America in the Forties

The Letters of Ole Munch Ræder

Translated by Gunnar J. Malmin
Preface by Theodore C. Blegen
Edited by Gunnar J. Malmin

America in the Forties: Letters of Ole Munch Ræder was first published in 1929. Minnesota Archive Editions uses digital technology to make long-unavailable books once again accessible, and are published unaltered from the original University of Minnesota Press editions.

These lively, well-informed letters with their shrewd comment on the American scene are an important addition to Americana. Between De Tocqueville and Bryce there were few more competently trained observers than the author, Munch Ræder, a distinguished Norwegian jurist sent by his government in 1847 to study American legal institutions.

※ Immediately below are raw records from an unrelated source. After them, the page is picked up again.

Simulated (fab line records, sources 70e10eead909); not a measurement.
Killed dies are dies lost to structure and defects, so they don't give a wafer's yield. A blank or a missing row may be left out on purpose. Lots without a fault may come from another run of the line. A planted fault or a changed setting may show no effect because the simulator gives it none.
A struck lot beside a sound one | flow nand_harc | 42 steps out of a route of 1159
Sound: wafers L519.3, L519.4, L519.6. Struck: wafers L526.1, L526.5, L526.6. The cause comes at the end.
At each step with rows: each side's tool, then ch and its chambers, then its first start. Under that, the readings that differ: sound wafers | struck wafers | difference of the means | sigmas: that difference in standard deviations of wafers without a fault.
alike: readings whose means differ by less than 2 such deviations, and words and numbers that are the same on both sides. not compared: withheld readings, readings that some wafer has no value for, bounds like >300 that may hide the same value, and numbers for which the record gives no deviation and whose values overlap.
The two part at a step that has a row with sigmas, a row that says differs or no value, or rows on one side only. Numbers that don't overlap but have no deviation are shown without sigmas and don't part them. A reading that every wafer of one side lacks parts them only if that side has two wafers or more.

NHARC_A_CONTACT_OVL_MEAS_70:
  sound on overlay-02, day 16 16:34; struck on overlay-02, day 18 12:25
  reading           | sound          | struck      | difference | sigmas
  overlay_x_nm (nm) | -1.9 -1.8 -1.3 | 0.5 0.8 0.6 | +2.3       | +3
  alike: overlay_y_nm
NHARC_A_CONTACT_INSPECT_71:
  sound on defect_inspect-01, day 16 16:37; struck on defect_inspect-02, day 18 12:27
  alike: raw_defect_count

Ræder traveled widely and wrote home to a Christiania newspaper his observations on many topics: American politics and social customs, the working of the “melting pot,” slavery, westward expansion, transportation, Chicago with a budding reputation as a tough town, New York where hogs on the open streets had been forbidden. Not without interest is the reaction of the United States to the European revolution of 1848 and Munch Ræder’s own dream of a Pan-Scandinavian Union.

Dr. Gunnar J. Malmin has supplied an excellent translation of the necessary notes. Through the aid of descendants of Munch Ræder, he has added letters not published in the original Christiana journal.

Gunnar J. Malmin was a professor and Director of Music at Pacific Lutheran College.